Proposition 35 Theorem 40

The area of the figure DES, described by the indefinite radius SD, is equal to the area which a body with a radius equal to half the latus rectum of the figure DES, by uniformly revolving about the centre S, may describe in the same time.

A body C in the smallest moment of time describes in falling the infinitely little line Cc. while another body K, uniformly revolving around the center S in the circle OKk, describes the arc Kk.

Erect the perpendiculars CD, cd, meeting the figure DES in D, d.

Join SD, Sd, SK, Sk, and draw Dd meeting the axis AS in T, and thereon let fall the perpendicular SY.

Case 1

If DES is a circle, or a rectangular hyperbola, bisect its transverse diameter AS in O, and SO will be half the latus rectum. And because TC is to TD as Cc to Dd, and TD to TS as CD to SY; ex æquo TC will be to TS as CD x Cc to SY x Dd.

But (by Cor. 1, Prop. XXXIII) TC is to TS as AC to AO; to wit, if in the coalescence of the points D, d, the ultimate ratios of the lines are taken. Wherefore AC is to AO or SK as CD x Cc to SY x Dd.

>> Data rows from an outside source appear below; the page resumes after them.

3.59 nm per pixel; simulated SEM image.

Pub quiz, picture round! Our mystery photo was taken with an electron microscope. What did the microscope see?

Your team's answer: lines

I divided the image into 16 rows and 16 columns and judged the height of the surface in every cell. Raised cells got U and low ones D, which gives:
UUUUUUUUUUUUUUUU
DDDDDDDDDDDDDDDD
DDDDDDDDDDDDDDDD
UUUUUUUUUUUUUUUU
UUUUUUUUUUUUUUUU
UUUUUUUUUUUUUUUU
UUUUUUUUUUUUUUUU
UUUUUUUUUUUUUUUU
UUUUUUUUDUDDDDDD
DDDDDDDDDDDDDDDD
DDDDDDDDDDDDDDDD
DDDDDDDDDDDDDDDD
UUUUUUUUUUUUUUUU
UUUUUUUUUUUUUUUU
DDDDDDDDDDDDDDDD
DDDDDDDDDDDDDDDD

Farther, the velocity of the descending body in C is to the velocity of a body describing a circle about the centre S, at the interval SC, in the subduplicate ratio of AC to AO or SK (by Prop. XXXIII); and this velocity is to the velocity of a body describing the circle OKk in the subduplicate ratio of SK to SC (by Cor. 6, Prop IV); and, ex æquo, the first velocity to the last, that is, the little line Cc to the arc Kk, in the subduplicate ratio of AC to SC, that is, in the ratio of AC to CD. Wherefore CD x Cc is equal to AC × Kk.

Consequently AC to SK as AC × Kk to SY × Dd.

Thence SK × Kk equal to SY × Dd, and ½SK × Kk equal to ½SY × Dd, that is, the area KSk equal to the area SDd.

Therefore in every moment of time two equal particles, KSk and SDd, of areas are generated, which, if their magnitude is diminished, and their number increased in infinitum, obtain the ratio of equality, and consequently (by Cor. Lem. IV), the whole areas together generated are always equal. Q.E.D.

Case 2

But if the figure DES is a parabola, we shall find, as above, CD × Cc to SY × Dd as TC to TS, that is, as 2 to 1; and that therefore ¼CD × Cc is equal to ½SY × Dd.

But the velocity of the falling body in C is equal to the velocity with which a circle may be uniformly described at the interval ½SC (by Prop. XXXIV).

This velocity to the velocity with which a circle may be described with the radius SK, that is, the little line Cc to the arc Kk, is (by Cor. 6, Prop. IV) in the subduplicate ratio of SK to ½SC; that is, in the ratio of SK to ½CD. Wherefore ½SK × Kk is equal to ¼CD × Cc, and therefore equal to ½SY × Dd; that is, the area KSk is equal to the area SDd, as above. Q.E.D.

PROPOSITION 36 PROBLEM 25

Determine the time of the fall of a body from a place A

Upon the diameter AS, the distance of the body from the centre at the beginning, likewise the semi-circle describe the semi-circle OKH equal thereto, about the centre S.

From any place C of the body erect the ordinate CD.

Join SD, and make the sector OSK equal to the area ASD. It is evident (by Prop. XXXV) that the body in falling will describe the space AC in the same time in which another body, uniformly revolving about the centre S, may describe the arc OK. Q.E.F.